In previous work¹ the description was given of a one-dimensional computer program for analysing torque converter performance, in which much of the empiricism in the input data, found in similar models, had been removed and replaced by empirical equations and loss models built into the program. Due to the model's need for very detailed input data, particularly relating to geometry, its efficacy could only be validated against two sets of published results, namely those by Lamprecht² and Jandasek.³ In both cases the improvement in accuracy over existing models was significant. In order to further validate the model and to evaluate torque converter characteristics, an experimental torque converter was developed in which the flow could be observed and measured.⁴ In addition, the dimensions of the experimental torque converter could be accurately measured and used as input to the model.

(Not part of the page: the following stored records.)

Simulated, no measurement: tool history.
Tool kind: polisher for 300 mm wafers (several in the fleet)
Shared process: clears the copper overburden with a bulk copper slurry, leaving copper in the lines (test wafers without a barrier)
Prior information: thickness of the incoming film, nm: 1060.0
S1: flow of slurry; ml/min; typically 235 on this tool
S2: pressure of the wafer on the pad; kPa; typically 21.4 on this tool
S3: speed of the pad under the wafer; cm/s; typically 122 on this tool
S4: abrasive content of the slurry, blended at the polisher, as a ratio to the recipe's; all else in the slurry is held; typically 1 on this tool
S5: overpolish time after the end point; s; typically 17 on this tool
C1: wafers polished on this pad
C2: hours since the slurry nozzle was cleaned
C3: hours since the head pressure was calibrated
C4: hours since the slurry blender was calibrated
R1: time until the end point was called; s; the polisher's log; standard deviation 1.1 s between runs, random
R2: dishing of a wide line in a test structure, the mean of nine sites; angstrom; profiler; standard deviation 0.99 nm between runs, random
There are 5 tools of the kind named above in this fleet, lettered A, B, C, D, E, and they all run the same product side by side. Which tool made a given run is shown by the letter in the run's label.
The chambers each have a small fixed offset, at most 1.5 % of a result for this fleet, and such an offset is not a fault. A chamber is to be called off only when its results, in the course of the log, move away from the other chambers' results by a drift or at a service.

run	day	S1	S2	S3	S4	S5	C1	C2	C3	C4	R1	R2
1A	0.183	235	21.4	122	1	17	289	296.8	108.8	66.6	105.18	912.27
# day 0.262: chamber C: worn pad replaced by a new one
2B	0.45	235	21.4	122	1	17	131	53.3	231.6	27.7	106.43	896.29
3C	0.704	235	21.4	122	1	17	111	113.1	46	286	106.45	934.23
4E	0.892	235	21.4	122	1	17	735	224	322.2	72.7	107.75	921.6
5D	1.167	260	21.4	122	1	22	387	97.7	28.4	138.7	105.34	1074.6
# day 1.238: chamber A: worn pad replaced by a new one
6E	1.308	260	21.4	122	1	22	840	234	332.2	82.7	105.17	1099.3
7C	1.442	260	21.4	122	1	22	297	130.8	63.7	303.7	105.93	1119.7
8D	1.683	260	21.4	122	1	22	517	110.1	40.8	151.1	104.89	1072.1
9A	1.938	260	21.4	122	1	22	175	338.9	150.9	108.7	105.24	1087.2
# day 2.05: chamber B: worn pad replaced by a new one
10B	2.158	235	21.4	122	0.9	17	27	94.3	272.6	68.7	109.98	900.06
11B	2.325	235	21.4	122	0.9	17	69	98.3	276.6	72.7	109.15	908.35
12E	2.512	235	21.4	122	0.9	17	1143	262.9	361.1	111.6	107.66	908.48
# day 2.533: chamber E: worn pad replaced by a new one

This paper describes the apparatus and compares the measured results with those determined by the one-dimensional hydrodynamic model.

 

Description of the apparatus

Torque converter test rig

The test rig (Figure 1) was a universal facility capable of testing a variety of hydrodynamic drives such as torque converters and fluid couplings. It consisted of two sets of identical 5.5 kW, variable speed (0-3 000 rpm) electric motors and 4.45:1 step-down gearboxes, which could be connected to the input and output shafts of either a torque converter or fluid coupling. For reasons given later, the experimental torque converter utilised in the experiment was only operated in stall, and consequently only the input drive system of the test rig was used. The test rig provided controlled, independent and infinitely variable input speed, which was measured by a proximity transducer, excited by a 60-tooth disc attached to the input shaft. Torque measurement was by means of a specifically developed contact less torque transducer.

 

 

Experimental torque converter

The experimental torque converter (Figure 2) was a full-size model of a commercial unit for which manufacturing drawings were available. The torque converter had a single stage pump with a two stage turbine and in its commercial form was capable of transmitting 1 500 Nm of torque at 2 600 rpm, an equivalent power of approximately 410 kW. In order to reduce the power requirement for laboratory purposes, water was used as the working fluid and therefore to maintain dynamic similarity a lower rotational speed was required. Assuming kinematic viscosities of 6.0 X 10^-6 m²/s for a typical hydraulic transmission fluid at a temperature of 100° C, and 0.66 x 10^-6 m²/s for water at a temperature of 40°C, the speed ratio for constant Reynolds number should be 10:1. Therefore an input speed of 260 rpm was used on the test rig, resulting in a maximum torque of 68 Nm and a maximum power of about 2 kW.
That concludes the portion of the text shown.